When I teach, I use "big data" for data that won't fit in a single machine. "Small data" fits on a single machine in memory and medium data on disk.
Having said that duckDB is awesome. I recently ported a 20 year old Python app to modern Python. I made the backend swappable, polars or duckdb. Got a 40-80x speed improvement. Took 2 days.
The funny thing is that those days you can fit 64 TB of DDR5 in a single physical system (IBM Power Server), so almost all non data-lake-class data is "Small data".
> There aren't many datasets exceeding that outside fundamental physics.
Just about every physical world telemetry or sensing data source of any note will generate petabytes of analytical data model in hours to days. On the high end, there are single categories of data source that aggregate to more like an exabyte per day of high-value data.
It is a completely different standard of scale than web data. In many industrial domains the average small-to-medium sized company I come across retains tens of petabytes of data and it has been this way for many years. The prohibitive cost is the only thing keeping them for scaling even more.

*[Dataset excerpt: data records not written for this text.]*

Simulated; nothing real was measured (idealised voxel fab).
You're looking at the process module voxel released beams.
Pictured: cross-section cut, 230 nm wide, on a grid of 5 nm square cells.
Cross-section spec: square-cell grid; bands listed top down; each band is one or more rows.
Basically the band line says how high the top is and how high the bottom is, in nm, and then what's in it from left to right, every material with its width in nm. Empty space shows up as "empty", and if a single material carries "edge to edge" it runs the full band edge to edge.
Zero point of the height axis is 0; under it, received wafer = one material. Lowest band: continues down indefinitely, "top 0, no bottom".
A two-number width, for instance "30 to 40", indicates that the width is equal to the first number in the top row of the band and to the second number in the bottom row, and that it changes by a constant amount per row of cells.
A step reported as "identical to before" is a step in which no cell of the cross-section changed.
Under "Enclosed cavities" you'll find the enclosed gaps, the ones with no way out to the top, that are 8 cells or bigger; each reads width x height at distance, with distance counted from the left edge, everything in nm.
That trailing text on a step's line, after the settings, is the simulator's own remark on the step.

The major issue is that the large-scale analytics infrastructure developed for web data are hopelessly inadequate.
You could generate PB of data from a random number generator.
My question would be, why does a company need PBs of sensor data? What justifies retaining so much? Surely you aren’t using it beyond the immediate present.
There's nothing wrong with that. Small data is relative, and my clients often find it useful to rent or get access to beefy machines to process it with "small" techniques rather than use clusters...
I'm curious - what were you doing that polars was leaving a 40-80x speedup on the table? I've been happy with it's speed when held correctly, but it's certainly easy to hold it incorrectly and kill your perf if you're not careful
KDB v1 is from sometime in the late 1990’s (I met v2 in 2002; but v1 was internal use only at some investment bank).
But that follows A and A+ which were extremely column oriented and date to early 1990s or even late 1980s ; and to various APL implementations going back to the 1960’s
Columnar DBs were very much a thing among APL users (finance and operations research) but weren’t really known outside those fields - and even in those fields, there was a period of amnesia in the late ‘90s/early 2000’s
Might be tangential but in my recent experience polars kept crashing the python server with OOM errors whenever I tried to stream data from and into large parquet files with some basic grouping and aggregation.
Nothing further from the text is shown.